The analysis also revealed reduction in water recharge, pointing to a clear association with diminished vegetation growth in the river basins.

Published: 12th November 2020 03:28 AM  |   Last Updated: 12th November 2020 09:34 AM   |  A+A-

Representational Image. (Photo | AP)

By Express News Service

NEW DELHI: Rising temperatures worldwide is expected to adversely affect the global water cycle in major river basins, including the Ganga and Brahmaputra, claims a new study.

The analysis also revealed reduction in water recharge, pointing to a clear association with diminished vegetation growth in the river basins.

Researchers from India’s IISc and Australia’s University of New South Wales used satellite- derived estimates of total annual recharge to investigate the effect of rise in temperature for areas drained by 31 major rivers around the world.

These include the Amazon, Ganga, Brahmaputra, Indus, Nile, Tigris-Euphrates, Mekong and Mississippi, alongside which most of the global population resides.

The areas drained by 23 out of these 31 rivers showed reduced recharge with increase in temperature.

Vegetation growth in these areas also reduced, owing to decline in the annual water recharge. Given that this is a result of just 0.9°C rise in global temperature, the impact of the 3.5°C rise by the end of this century that is expected is a major concern, researchers fear.

The study, based on Gravity Recovery and Climate Experiment (GRACE) satellite observations, are first of their kind and in line with future projections from mathematical models.

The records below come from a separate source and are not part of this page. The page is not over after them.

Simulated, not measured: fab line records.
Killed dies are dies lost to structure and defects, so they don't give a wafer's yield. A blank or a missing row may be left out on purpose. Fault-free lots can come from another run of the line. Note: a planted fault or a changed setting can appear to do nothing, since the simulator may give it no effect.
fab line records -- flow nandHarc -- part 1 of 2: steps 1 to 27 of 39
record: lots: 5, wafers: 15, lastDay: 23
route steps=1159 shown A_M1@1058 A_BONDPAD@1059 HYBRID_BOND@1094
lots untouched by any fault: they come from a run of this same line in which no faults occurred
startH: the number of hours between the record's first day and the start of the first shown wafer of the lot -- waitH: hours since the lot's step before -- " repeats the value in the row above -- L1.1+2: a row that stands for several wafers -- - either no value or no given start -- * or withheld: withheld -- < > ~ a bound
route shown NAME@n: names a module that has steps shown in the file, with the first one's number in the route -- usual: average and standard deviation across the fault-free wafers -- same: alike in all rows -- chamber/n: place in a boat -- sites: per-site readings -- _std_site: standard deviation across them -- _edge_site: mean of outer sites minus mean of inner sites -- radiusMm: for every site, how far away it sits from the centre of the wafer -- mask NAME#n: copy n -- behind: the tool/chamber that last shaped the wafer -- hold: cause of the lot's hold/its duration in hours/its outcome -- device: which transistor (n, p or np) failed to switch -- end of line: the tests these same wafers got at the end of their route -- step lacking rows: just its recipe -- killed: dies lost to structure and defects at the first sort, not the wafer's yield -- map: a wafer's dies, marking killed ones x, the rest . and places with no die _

In a future warmer climate, even an unchanged precipitation would lead to diminished recharge than expected, with reductions in precipitation expected to exacerbate it further, the study says.

Subsequently, availability of water is expected to be reduced in many parts of the world just due to rising global temperatures.

These changes could threaten the water and food security of human beings as well as the flora and fauna around us, jeopardising human life and ecosystems alike, it noted.